Remarks at Abigail Adams Elementary School in New York City
The President. Thank you very much. I think we ought to give Mary Minnick another hand. She did a great job. [Applause] And I want to thank her, the other faculty members, the staff members of P.S. 131 and their families, and your principal, Walter O'Brien. Thank you for making us feel welcome today.
And I want to thank Zahra Mohamed and Andrew Wood, the covaledictorians of the sixth grade. They remind us of what this is all about. And you can see from the student cheers who has the votes here. [Laughter]
Chancellor Levy, thank you very much. Representative Lowey, Representative Meeks, Representative Crowley, thank you all for your leadership for this worthy cause. To all the local officials who are out there, but especially my long-time friend, the Queens borough president, Claire Schulman; Superintendent Michael Johnson; School Board President Bill Johnson. And I'd like to recognize Randi Weingarten again, the president of the United Federation of Teachers—the teachers are helping us so much here—along with Ed Malloy, the president of New York Building and Trades Union, and Denis Hughes, the president of the New York AFL-CIO. They're also trying to help us get our kids in world-class buildings.
Let me say to all of you, as so often happens when I get up to speak, everything that needs to be said has already been said. But I want to say a couple of things to put this in perspective from my point of view. First of all, I want to thank you. Thank you, New York; thank you, New York City; thank you, Queens, for being so good to me and to Al Gore, to Hillary and Tipper, for these last 8 years. Thank you for giving us the chance to serve.

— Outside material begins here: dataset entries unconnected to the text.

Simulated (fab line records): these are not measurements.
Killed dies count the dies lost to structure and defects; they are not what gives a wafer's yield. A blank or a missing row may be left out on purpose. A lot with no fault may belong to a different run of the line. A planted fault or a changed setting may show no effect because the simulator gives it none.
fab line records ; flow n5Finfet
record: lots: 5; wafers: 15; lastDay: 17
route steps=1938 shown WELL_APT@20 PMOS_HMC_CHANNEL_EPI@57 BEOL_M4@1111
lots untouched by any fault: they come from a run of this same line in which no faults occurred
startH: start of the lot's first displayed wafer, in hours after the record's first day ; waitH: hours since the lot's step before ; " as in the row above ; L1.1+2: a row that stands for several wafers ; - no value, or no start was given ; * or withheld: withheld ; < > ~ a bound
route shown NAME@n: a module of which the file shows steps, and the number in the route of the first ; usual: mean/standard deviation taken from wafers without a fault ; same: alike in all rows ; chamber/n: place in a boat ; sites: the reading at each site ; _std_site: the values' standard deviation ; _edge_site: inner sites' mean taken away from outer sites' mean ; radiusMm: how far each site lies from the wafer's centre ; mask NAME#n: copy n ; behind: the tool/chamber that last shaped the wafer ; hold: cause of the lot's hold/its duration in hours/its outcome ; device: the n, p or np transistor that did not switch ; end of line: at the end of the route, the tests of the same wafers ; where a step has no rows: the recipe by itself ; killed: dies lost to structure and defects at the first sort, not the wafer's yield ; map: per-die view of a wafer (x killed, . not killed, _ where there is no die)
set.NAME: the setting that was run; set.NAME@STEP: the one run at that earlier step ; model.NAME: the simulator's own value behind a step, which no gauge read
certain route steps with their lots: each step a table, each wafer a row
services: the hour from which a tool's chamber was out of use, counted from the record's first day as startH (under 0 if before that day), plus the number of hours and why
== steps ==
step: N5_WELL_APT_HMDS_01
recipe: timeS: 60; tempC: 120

For 7 1/2 years now, we've worked hard to turn the economy around, to get the crime rate down, to help people move from welfare to work, to help people balance work and family, to clean up the environment as we grow the economy, to make this country one America across all these incredible racial and ethnic and religious and other lines that divide us, to make our country a force for peace and freedom around the world. And we're in good shape today. We're having the longest economic expansion in our history. We have the lowest minority unemployment in our history. We're going to have 3 years of back-to-back surpluses for the first time in anybody's memory.
And here's the point I want to make. What are we going to do with these good times? I've got a simple question. What is it that you as citizens propose to do? I've done everything I could do to turn our country around, to build that bridge to the 21st century that all of us can walk across together, to leave our country in good shape so that you, the American people, could decide, what are you going to do for the future? And I think the answer is simple. Look at these kids here. Just look at them. Look at all the different ethnic groups they come from. Look at their different heritages. Look at the different countries their parents come from. This is America's future. This is America's future.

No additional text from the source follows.